All rights reserved |
I have often wondered what music is and why we love it so.
Kurt Vonnegut, Palm Sunday
Music grows
Like a rose
Jim Henson, Fraggle Rock
The appellant, who was engaged to give lessons in singing and
voice production to a girl of sixteen years of age, had sexual
intercourse with her under the pretence that her breathing was
not quite right and that he had to perform an operation to enable
her to produce her voice properly.
Court of Criminal Appeal 1922, Rex v Williams
Owen Williams was the choirmaster of a Presbyterian church, and
Vera Howley's parents arranged for him to teach Vera singing and
voice production. During the second singing lesson Owen told Vera
she was not singing properly. He asked her to lie down on the
settee and then he 'removed a portion of her clothing and placed
upon the lower part of her body an instrument'. This instrument
was an aneroid barometer that was 'not in working order'. He told
her to take three deep breaths and after he had checked the barometer
he took some notes in a book. He then 'proceeded to have sexual
intercourse with her', telling her he needed to make an air passage
to correct her breathing.
In a crude, exaggerated and horrible way, this story turns on
the connection between making music and 'making love'. The two
players in the drama are those familiar characters, the teacher
and the pupil. Between teachers and students there is always the
possiblility of an erotic charge, and the best teaching is probably
sexy in some ways. However, in the case of Vera and Owen, the
subject iteslf is sexy; the subject is music. So often we associate music with
romance, with soft lights, flowers, champagne - that's courtship,
love, sex -- whatever you call it.
Sometimes I when I am teaching a class of fiction writers, every
now and again a student comes up with a personal account of what
I describe as 'the piano teacher story'. It's not unlike the story
of Owen and Vera, and I am struck by the frequency with which
it is told. After I had read several anecdotal versions of this
story I began to think seriously about the relationship between
a young child and a music teacher -- I mean a music teacher of
the old-fashioned kind. So often the music teacher is the first
adult with whom the child is left alone in unfamiliar surroundings
-- no parent, no other children, all alone in a room with a strange
man or nun. The teacher holds the secret to the strange, spiritual
realm of music which is so very close to the big secret, sex.

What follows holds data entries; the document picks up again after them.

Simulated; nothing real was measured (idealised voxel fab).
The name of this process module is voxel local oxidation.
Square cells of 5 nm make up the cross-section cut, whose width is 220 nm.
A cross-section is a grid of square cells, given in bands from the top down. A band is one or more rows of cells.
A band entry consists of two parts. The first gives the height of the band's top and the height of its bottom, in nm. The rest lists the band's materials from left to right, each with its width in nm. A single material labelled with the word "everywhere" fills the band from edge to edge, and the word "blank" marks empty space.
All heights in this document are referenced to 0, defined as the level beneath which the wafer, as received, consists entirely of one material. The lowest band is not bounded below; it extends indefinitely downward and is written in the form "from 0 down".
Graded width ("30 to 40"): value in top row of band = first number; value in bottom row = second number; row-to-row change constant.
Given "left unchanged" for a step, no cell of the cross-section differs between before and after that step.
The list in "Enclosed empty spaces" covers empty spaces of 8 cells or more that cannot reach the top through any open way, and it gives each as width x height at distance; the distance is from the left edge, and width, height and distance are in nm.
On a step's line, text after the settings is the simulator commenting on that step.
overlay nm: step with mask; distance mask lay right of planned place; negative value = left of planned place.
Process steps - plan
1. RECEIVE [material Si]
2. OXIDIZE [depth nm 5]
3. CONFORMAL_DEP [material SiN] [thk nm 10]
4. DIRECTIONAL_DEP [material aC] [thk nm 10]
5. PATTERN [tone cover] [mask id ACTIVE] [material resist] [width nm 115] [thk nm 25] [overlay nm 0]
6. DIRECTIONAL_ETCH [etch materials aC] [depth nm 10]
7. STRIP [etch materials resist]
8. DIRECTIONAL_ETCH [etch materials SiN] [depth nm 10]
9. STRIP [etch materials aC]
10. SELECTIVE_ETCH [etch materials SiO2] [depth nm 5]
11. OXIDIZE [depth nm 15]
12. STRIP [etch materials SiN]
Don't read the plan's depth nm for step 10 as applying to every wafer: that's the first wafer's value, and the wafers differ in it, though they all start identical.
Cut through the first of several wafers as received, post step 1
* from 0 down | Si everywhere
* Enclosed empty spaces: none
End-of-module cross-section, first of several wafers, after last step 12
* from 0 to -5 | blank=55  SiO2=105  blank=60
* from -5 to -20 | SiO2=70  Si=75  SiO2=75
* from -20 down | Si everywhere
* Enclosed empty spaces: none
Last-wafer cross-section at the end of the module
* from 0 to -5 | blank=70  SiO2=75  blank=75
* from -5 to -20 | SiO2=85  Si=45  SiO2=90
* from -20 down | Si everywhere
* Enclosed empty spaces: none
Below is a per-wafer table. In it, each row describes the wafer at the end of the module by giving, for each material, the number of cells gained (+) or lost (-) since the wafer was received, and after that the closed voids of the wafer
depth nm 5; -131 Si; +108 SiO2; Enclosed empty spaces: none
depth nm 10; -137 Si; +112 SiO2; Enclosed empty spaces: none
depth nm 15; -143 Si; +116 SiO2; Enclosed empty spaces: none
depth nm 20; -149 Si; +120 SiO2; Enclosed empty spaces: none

If the instrument is a piano, and often it is, the room is dominated
by the piano's presence, its mystery, its power, potential and
fascination. And the power of the teacher who has mastered the
instrument.
I was still thinking about the meaning of these stories when Jane
Campion's film The Piano was released. Here the image of the piano itself looms up to
dominate the imagination. It is the woman's very voice, and with
it she is strangely powerful, and sexual. The bargains struck
around this piano, and the adventures of the piano itself, which
is really a character in the drama, stirred me to look more earnestly
for writing where music is explored.
Those piano teacher stories the students told me were only anecdotes
really, vivid recollections artlessly told, and without the narrative
drive and structure needed to sustain a reader's interest. Yet
they worked away at my imagination, and Red Hot Notes, pieces chosen from works already published, and others that
are new, is the result. This is a collection of writing in which
a dominant concern is the meaning of music in the life of the
character or the writer. As I talked to writers and read more
on the subject I saw the subject broaden so that Red Hot Notes has become an anthology of writing that explores music in many
different ways; it is not the collection of 'piano teacher stories'
I first imagined. I found Gwen Harwood's poem 'David's Harp' irresistible,
so that although I was looking for prose, I began with this poem,
sending it to the other writers as an inspiration for new stories.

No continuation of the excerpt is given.